Leonardo unveiled the new "Agusta" branding of its AW line of VIP and corporate helicopters over the weekend in Dubai. This announcement followed the arrival of the company’s AW609 AC4 civil tiltrotor there, on display at Falcon Aviation Services at “Casa Agusta,” an upscale urban heliport terminal concept that can be replicated in multiple markets, is modular, and easily transportable.
The company said the Casa Agusta concept “will support the development of a network of point-to-point connections for both urban transfers and connections between cities, while meeting the growing demands for sustainable and modern vertical lift mobility, as well as greater access to urban areas while providing VIP and charter passengers “levels of service typically available in larger private airport facilities far from downtown and urban areas.”
“With Agusta we give our VIP operators a strong brand that they can easily recognize and identify with, a sign that embodies their desire for excellence and quality with a personal touch and distinction, which includes their flight experience. We want them to be themselves before takeoff, during flight, and upon arrival at their destination, setting them apart from others. The strength and recognition of the Agusta brand legacy still continues to live on in this particular market segment,” said Leonardo Helicopters managing director Gian Piero Cutillo.

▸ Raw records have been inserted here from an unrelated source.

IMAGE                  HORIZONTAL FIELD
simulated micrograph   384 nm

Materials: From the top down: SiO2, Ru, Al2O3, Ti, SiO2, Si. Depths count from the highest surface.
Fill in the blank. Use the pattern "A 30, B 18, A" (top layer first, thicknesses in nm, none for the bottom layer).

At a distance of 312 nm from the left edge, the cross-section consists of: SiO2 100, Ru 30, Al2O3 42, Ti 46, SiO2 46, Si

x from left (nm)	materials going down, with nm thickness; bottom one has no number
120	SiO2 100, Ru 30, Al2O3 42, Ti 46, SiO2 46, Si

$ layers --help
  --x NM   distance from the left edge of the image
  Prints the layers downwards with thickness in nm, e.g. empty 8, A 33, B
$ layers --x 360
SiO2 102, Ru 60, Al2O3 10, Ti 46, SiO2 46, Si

Launch of the Agusta brand follows a similar move by Airbus when it launched Airbus Corporate Helicopters (ACH) in 2017, and draws on the heritage of the Agusta name from an aviation company formed in Italy in 1923 by Giovanni Agusta. That company began producing helicopters under license from other OEMs, most notably Bell, in 1952, and began developing its own indigenous civil helicopter, the Agusta A109 light twin, in the late 1960s. It then merged with Britain’s Westland Helicopters in 2000 to form AgustaWestland, later rebranded Leonardo Helicopters in 2017, a nod to 15th and 16th Century Italian artist and inventor Leonardo da Vinci, widely credited with devising the first concept for the helicopter.